Preparing to re-imagine (Phil Potter)

Monday, 19 May, 2014

Phil Potter prepares to re-imagine.

Over the past few months, as I've been preparing to take on the team leader role for Fresh Expressions, there have been quite a few significant moments for me along the way. Two in particular spring to mind.

My commissioning at Lambeth Palace

Surrounded by family, friends and colleagues in a place steeped in Church history and the richness of its past, it was wonderful to hear Archbishop Justin speak inspiringly and affirmingly about the future, saying,

I am confident that Fresh Expressions will continue to lead the re-imagination of the ministry of the Church in this country.

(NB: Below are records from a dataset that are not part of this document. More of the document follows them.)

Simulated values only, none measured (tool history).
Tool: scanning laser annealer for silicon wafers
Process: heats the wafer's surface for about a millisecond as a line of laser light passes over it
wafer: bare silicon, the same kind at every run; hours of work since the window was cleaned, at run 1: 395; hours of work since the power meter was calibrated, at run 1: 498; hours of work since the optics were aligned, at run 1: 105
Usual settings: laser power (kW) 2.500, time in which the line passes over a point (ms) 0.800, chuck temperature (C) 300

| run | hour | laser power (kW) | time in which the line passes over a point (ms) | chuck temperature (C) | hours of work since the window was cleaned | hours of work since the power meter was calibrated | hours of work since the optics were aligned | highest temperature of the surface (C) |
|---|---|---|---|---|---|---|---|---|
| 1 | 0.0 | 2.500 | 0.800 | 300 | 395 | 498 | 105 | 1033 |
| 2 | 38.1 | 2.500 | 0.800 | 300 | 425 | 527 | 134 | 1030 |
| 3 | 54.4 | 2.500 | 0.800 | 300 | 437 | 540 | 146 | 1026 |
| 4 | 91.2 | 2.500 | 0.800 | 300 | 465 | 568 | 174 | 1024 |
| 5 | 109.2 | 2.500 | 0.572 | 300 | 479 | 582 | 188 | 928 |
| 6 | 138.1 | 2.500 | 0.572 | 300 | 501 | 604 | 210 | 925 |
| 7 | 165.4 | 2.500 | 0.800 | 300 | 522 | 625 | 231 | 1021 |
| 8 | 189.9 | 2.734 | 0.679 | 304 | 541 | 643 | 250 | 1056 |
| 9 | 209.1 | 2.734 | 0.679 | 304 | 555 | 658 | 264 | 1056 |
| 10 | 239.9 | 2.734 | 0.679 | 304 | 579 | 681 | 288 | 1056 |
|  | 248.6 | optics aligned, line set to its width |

'Re-imagining' of course is never about discarding what has gone before, but about re-discovering core values and applying them in fresh ways for a new generation. There's a lovely illustration of that in the movie Hook, where Peter Pan has grown up, become old and overweight and looks nothing like the Peter the lost boys knew. As the boys are shouting that this is NOT Peter, one of the smallest boys takes him by the hand and pulls him down to his level. Then he places his hands on Peter's face and proceeds to move the skin around, reshaping his face. The boy then looks into his eyes and says, 'There you are... Peter!'

In the same way, the past 10 years have seen some of the 'smallest people' in the Church completely re-shaping it missionally. The word 'laity' literally means 'little people', and the fresh expressions movement has been unique in releasing an army of lay people to help lead in the re-imagining of our Church. Some of my fondest memories as a local church leader are of the joy of seeing the whole body of Christ released effectively in mission, and Fresh Expressions has always been - and will increasingly major on being - a champion of the little people in the uniqueness and power of that call.

Visiting the place where I grew up

As I passed some of the old haunts where I used to play as a child, building dams and dens in the woods, I felt God reminding me of my roots and my imagination as a boy - and the sense that he created a pioneer from the beginning who was destined for the kind of ministry I've had for some time now. I remembered how we used to collect branches, stones and logs and spend our days in creating wonderful structures out of seemingly random 'ingredients'. To the uninitiated, fresh expressions of church can seem equally random, but those of us who are called to pioneer have, I believe, a gift from God to create and re-imagine; to illustrate what the Church might look like in the not too distant future. Like the small boy in Hook, our instinct is to move around the 'skin' of the Church until we see afresh how it used to look in the beginning.

Of course, that is a risky, vulnerable and sometimes costly call, and Fresh Expressions exists primarily to encourage, support and connect those who have it.

Over the coming months and years, then, we will go on seeking to be pioneers for the pioneers, from the little people to the permission-givers, re-imagining how they all can best be supported, connected and empowered to pursue their God-given call. I am sure that will also mean the continual re-imagining of Fresh Expressions itself, and so I look forward immensely in the coming months to hearing from the whole Church about how we might best do that together, and then participating with you in the fresh initiatives that the missionary Spirit is sharing with us all.

Phil Potter

Comments

Where does this idea that laity means literally little people come from?

I am not aware that 'laos' has this meaning.

from the Greek λαϊκός, laikos, of the people, from λαός, laos, the people at large. So large people...excellent, and hopefully FX will recalibrate accordingly and be rather less patronising.

Laity are often large people but like dry sponges they need some living water and space to spring into their true shape. Or like, as Mr Potter will realise, dry lumps of clay which can be worked with water and care into large useful vessels.

Good to see the "taking stock" and also the "return to roots" work.

Two things I'm less sure of:

1) concepts of size and the implication of big "permission givers" sanctioning little people. Often the true permission-givers are the followers whose actions empower quite hesitant leaders - and all of them are the same size.... ants in the game. Perhaps these unhelpful size ideas need some fresh expression work!

2) FX as a pioneer exercise detached or remote from the existing church.

I need a process of "battery charging" or a FX-type restarting that works in a typical small(in numbers!!!) elderly congregation that is suffering really from (a) chronic lack of good leadership and (b) "big people" - the lethargy - who exhibit many characteristics of both the clergy and the laity apart from any purposeful movement.

How do we start?

Atkins elsewhere notes the quick and the dead FX circuits - why are some "dead" and what will rapidly change that? Are the "quick" moving ahead or just running round in circles?